If you want to dive deeper into what justice means on a philosophical level, watch Michael Sandel’s free Harvard lecture series on YouTube titled “Justice – What’s the Right Thing to Do?”. Professor Sandel argues that justice is about how wealth, opportunities, rights and powers are divided between members of a society. The hard questions start when we ask, “What are people entitled to?” and the even harder question of “Why?”. Professor Sandel says we can approach those questions by thinking in turn about what it means to maximize welfare, to respect freedom or to cultivate virtue. There will be disagreements in society about what ‘welfare’, ‘freedom’ and ‘virtue’ mean. People will not always agree about what we should do if we can only get more of one of those things at the cost of giving up something from the others. Debating those hard questions, Sandel says, can help to understand what justice means to us. The questions he poses go right to the heart of what we want our society to look like, how we think we should be treated and how we should treat others.
What is access to justice?
If we have different ideas about what makes a ‘just society’, then it makes sense that we will not agree about what proper access to justice means. Each of us sees the world through the lens of our past. A white, middle-aged, stable, privileged, capable, university-educated, healthy male with a good steady job in a major city will experience the world in profoundly different ways than someone who is – insert one or more of the following – female, a person of colour, in poverty, a young person, an immigrant, LGBTQ2S, physically challenged, suffering from addictions, isolated, Indigenous, a residential school survivor (or the descendant of one), a survivor of domestic abuse or sexual violence, or a member of the one in five people in Canada who experience a mental health problem in any given year. When it comes to A2J, our backgrounds matter. Two of us can have exactly the same legal problem but totally different experiences because of who we are and everything that has happened in our lives up to the point the problem occurs. People with different experiences, backgrounds and capabilities will need different ways to solve the same legal problem.
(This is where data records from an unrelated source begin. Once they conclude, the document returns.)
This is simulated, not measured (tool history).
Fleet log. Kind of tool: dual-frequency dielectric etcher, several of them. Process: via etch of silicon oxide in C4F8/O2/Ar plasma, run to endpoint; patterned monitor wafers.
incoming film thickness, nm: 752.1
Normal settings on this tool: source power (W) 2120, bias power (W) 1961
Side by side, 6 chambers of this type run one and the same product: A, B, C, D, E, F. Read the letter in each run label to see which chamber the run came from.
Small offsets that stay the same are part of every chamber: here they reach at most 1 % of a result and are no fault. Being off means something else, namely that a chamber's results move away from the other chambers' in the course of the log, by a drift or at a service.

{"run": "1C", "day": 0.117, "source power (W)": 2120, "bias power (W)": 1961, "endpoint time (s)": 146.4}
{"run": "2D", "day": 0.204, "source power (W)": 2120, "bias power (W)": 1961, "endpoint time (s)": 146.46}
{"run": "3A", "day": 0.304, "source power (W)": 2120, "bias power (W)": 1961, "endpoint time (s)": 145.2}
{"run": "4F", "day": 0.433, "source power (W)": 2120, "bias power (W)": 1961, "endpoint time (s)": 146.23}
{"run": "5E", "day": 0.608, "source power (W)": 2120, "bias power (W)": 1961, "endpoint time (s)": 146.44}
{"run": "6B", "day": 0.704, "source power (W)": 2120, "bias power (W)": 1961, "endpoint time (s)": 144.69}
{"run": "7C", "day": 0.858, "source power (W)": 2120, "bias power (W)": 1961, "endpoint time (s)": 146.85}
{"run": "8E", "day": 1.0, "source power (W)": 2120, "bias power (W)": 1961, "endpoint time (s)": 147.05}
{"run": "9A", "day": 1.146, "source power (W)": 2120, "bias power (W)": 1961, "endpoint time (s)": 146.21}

The type of legal problem will also affect what A2J requires. Consider the following situations:
- You are in a dispute with a store about returning something you bought.
- You are a parent who disagrees with your former partner about money or some aspect of your children’s upbringing.
- Your landlord won’t fix the stove in your basement suite.
- You have a dispute with someone over a contract, a will, an injury you suffered or a debt.
- You are accused of a crime.
- You are a victim of a crime.
- You are a victim of a violent crime.
- You have been wrongfully convicted of a crime.
- You are Indigenous and being asked to testify in a court that terrifies you, in part because you see it as a symbol of colonialism and oppression.
- You are new immigrant turned down for a job you are qualified for or, having found a job, being forced to work more hours than you think you should.
- You are a farmer, and a company wants to build a pipeline across your land.
- You disagree with a government policy and are not being allowed to protest peacefully.
Because there is such diversity of participants, life experiences and situations, we cannot think of A2J as just one thing, having one solution.
Problems one through four are examples of civil or family matters, which are disputes between people or organizations. These are ‘justiciable’ problems – ones that have legal elements, whether or not the people involved know it and whether or not they have taken any steps to come up with a solution.
People with different experiences, backgrounds and capabilities will need different ways to solve the same legal problem.In the introduction to their recent book The Justice Crisis – The Cost and Value of Accessing Law, editors Trevor Farrow and Lesley Jacobs describe the evolution of thinking about what A2J means in civil and family matters. The more familiar approach, they say, is concerned with people in a dispute having access to courts and lawyers and the ability to have a decision made. They then describe a growing alternative approach they call meaningful A2J, based on “people’s ability to access a diverse range of information, institutions, and organizations – not just formal legal institutions such as the courts – in order to understand, prevent, meet, and resolve their legal challenges and legal problems when those problems concern civil or family justice issues.” Meaningful A2J can be measured by whether paths are available to address and resolve the legal problem or complaint. This seems like a good measuring stick. If a participant in a civil or family law dispute cannot find a way to resolve it, despite their best efforts, then they do not have access to justice.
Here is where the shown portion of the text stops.